The Rev. Bruce Edwards, 30, President Carter's former pastor, said here yesterday that he has had "a number" of jobs offers since being fired from the Plains Baptist Church and expects to announce his plans "within a few weeks."

He said he has made it clear to his supporters in the Plains congregation, which he estimated at 80 per cent of the active membership of the church that he would not lead them in the forming a break-away congregation, which some were considering.

He met with a group of his supporters on April 29, he said, and "encourage them to go back (to the Plains church) and reconcile their differences."

The young pastor was forced to resign by a closed-door congregational meeting on Feb. 20, following continuing controversy over a 10-year-old resolution barring blacks from membership in the church.

The resolution which Edwards held was "immoral," was rescinded by a Nov. 14 congregational meeting on Feb. 20, a resolution calling for his resignation was adopted with the support of substantial numbers of inactive members who had been alerted for the occasion.

Edwards, who was in Washington yesterday to preach at Christ Episcopal Church in Georgetown, made only a passing reference to his widely publicized firing during his sermon in the responsibility of Christians to follow God's directivs rather than their own.

He noted that he has been lauded, as a result of his antisegregation stand, as a champion of human rights.

"Nothing could be farther from the truth," he said. "I am a very strong believer in human rights and I am a great admirer of the late Dr. Martin Luther King . . .

"But we took our stand in Plains, my wife and I, in line with the scriptures, because we believed this is what God would have us to do," he continued.

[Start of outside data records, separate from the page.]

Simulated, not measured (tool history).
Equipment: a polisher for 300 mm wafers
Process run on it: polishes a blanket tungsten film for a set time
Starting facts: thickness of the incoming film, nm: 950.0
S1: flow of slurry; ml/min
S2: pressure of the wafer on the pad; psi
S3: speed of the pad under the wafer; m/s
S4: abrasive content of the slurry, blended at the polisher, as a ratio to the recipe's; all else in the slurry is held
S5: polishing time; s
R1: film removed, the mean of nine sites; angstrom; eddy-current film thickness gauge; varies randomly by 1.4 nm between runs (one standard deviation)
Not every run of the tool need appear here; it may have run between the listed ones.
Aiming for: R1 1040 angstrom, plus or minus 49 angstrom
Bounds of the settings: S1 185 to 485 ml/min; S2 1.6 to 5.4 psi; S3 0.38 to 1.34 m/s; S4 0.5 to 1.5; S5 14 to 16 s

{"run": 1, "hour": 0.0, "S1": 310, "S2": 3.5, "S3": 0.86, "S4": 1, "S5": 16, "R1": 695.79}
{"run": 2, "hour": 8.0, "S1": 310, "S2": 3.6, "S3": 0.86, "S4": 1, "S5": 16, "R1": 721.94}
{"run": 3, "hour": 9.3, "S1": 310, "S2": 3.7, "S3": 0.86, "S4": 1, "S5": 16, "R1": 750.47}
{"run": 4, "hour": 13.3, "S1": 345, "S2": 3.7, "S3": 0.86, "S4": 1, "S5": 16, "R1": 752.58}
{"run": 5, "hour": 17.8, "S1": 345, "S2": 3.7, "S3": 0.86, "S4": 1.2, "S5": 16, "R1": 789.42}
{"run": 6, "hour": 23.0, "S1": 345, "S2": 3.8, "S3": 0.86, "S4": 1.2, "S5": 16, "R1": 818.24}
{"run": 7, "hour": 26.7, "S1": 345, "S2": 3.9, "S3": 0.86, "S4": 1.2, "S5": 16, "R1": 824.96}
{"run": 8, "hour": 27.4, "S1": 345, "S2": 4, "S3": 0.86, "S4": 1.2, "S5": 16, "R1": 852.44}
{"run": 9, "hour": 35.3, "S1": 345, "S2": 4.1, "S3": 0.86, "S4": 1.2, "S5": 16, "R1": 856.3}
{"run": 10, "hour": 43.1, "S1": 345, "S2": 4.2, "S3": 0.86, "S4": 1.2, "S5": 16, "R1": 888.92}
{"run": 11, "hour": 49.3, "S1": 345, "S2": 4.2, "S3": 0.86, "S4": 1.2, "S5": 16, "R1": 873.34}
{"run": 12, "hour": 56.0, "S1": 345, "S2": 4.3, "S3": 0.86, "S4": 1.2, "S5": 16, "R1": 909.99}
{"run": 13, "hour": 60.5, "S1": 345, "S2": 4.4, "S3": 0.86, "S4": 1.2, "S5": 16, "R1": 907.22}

"It is only because of our abiding conviction that this is what he would have us to do that we were able to weather the storm," he said.

The Baptist pastor who was enthusiastically received by the Episcopal congregation, said in conversation after the service that he has appeared as a guest preacher in some of the most prestigious Southern Baptist pulpits in the country since his widely publicized dismissal.

He declined to say which churches have offered him jobs.